The book doesn't assume any previous C# knowledge, or programming knowledge if I'm not mistaken. I'm going to raise a huge flag and say you should be a competent programmer before diving into this book. Don't get this book if you've never written any type of program on your own, and I'm not talking about just a "Hello World" program either. I promise that you really won't understand what's going on and once you leave sample land, you'll be completely lost. Understand that game programming is an extremely elitest form of software development, even with XNA. So with that said, this book is aimed at complete beginners to XNA and game programming, but not programming in general. You may do alright if you don't know C# yet, but do know Java (preferably) or even C++.

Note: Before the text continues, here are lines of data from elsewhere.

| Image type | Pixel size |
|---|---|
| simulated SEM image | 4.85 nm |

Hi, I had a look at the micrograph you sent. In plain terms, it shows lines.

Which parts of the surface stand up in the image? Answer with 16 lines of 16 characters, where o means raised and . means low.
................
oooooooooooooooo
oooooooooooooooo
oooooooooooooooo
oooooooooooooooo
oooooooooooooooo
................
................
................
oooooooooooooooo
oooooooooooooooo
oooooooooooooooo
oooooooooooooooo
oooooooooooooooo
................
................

Also note, this book doesn't explain anything specific to Windows Phone 7 game programming. If Windows Phone 7 game programming is your ultimate goal, you can still use this book to learn XNA, and then move onto the many tutorials and guides available on the new App Hub website.
It is very good because:
The author explains the concept, shows you the code, and explains what is happening in the code
(enough detail but not too much detail)
The sample games present some very helpful concepts. I would say that it goes beyond
a beginner course.
For example, the 'Robot Rampage' game clarified the following:
enemy AI to pursue the player; bypassing obstacles on the play field
using a play area larger then the screen; by using a camera class
creating a random play environment for each new game
creating explosions of different sizes
utilizing 'Manager' classes to control the objects
In summary, this book was very helpful.
Unfortunately, I find that it barely skims the surface of XNA (methods, functions, common practices). This makes the projects more like copy & paste than a series of solutions designed to produce the results required by your needs. The book is clearly titled, "XNA... by Example", so I can't really fault Kurt Jaegers for skipping an in depth discussion of XNA.
I would absolutey recommend this book to everyone who is interested in game development; I would also recommend getting a book that is oriented toward XNA itself to which this book will suppliment.